It’s a minor hockey ritual. The two teams gather on their benches, waiting for the Zamboni to finish its tour. Waiting for the pucks to get tossed out for warm-ups. Waiting for the refs to come out of their room and give the thumbs up so the kids can noisily charge onto a clean sheet and into three periods of possibility.
On Tuesday, Dec. 27 the Minor Bantam Toronto Titans, a AAA club in the Greater Toronto Hockey League were in position on the bench, like any other game. But this time, everything was different.
On their blue helmets were white and black stickers with “AT” on them.

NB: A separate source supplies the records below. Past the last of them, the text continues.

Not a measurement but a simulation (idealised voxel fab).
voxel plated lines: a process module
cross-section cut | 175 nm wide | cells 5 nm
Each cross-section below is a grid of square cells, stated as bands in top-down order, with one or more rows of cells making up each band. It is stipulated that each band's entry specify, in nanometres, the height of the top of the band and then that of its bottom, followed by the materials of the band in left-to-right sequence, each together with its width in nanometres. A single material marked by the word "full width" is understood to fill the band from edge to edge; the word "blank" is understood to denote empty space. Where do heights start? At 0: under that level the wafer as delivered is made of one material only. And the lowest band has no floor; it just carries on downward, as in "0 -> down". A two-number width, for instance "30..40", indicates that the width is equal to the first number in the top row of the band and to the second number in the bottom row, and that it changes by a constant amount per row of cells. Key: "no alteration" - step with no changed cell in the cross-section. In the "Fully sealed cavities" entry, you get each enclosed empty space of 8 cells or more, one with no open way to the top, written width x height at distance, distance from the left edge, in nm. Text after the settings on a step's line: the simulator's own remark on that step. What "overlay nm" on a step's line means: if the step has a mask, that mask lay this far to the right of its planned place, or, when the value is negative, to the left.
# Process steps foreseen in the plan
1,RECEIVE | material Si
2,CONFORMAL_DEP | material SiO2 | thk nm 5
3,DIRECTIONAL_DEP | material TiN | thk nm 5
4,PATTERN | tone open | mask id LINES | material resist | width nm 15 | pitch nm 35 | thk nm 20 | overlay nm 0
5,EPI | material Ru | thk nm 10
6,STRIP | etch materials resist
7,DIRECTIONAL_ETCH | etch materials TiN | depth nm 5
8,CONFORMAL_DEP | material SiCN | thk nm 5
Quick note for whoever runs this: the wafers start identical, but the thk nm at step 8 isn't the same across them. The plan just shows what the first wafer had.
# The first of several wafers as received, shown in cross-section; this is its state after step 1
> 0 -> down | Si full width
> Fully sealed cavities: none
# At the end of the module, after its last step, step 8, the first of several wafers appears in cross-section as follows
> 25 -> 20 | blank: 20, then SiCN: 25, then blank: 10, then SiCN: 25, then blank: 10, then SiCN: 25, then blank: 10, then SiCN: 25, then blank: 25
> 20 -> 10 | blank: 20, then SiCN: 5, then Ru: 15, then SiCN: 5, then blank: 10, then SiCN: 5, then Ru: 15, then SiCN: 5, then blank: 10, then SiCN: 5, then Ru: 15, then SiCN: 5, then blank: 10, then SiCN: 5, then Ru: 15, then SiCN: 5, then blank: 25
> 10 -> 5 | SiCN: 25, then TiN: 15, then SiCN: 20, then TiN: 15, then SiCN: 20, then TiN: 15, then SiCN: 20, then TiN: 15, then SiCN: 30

When they came into their dressing room there was a No.92 jersey hanging on a hook, reminding them – not that they will ever forget – that their friend and teammate Andrew Taber wouldn’t be coming to the rink that day, or the next or the one after that. His mother Jacquie and father Geoff wouldn’t be at the game, or his older brother Scott.
Minor hockey games are gathering places, but this time the Titans family wasn’t complete.
The pucks got tossed on the ice, but their lonely clackety-clack echoed through rink No.5 at Canlan Ice Sports York. The refs came out but the 13-year-old Titans stayed on their bench, as did the Markham Majors, their opponents in their opening game of the Toronto Marlboros International Hockey Classic, one of the most prestigious events on the AAA hockey calendar with names like McDavid, Stamkos and Marner on its honour roll.
Fresh ice, pucks out for warm-up, refs in place, but the rink was silent, the game suddenly a long way away.
Titans head coach Jules Jardine first heard something had happened on Saturday morning – Christmas Eve – when he got a text that there had been a fire at the Taber’s cottage where they had gone to celebrate Christmas.
Jardine texted Geoff to see if thing were okay. He didn’t hear back. Later that night, with Christmas Day coming into view he got word that the fire had proven fatal, and that there were no survivors.
“One thing I kept thinking about over and over again was how were our boys going to deal with it,” he said. “At 13 it’s one of the last Christmases that’s really special before it’s socks and underwear and coats.”
And now they are dealing with first-hand knowledge of how fleeting life can be. By all accounts the Taber family was a model one. Geoff a successful and well-respected lawyer, Jacqueline (Jacquie) Gardner, a lawyer also who had stepped away from her career to devote herself to her boys.
They were neighbourly and community-minded in the Riverdale area of Toronto, and because they had boys that were active in sports, a lot of their involvement was in and around fun and games. Andrew and Scott – a winger with the Forest Hill Minor Midget A club, where Geoff was the team manager — played hockey in the winter and ball hockey in the summer, with Geoff involved as a coach and administrator. Scott and his father shared a love of soccer as well and last year made a pilgrimage to London to take in a Tottenham Hotspur match.
The game on Tuesday was a gathering point for some of their sports friends, the first place the Tabers were supposed to be but weren’t.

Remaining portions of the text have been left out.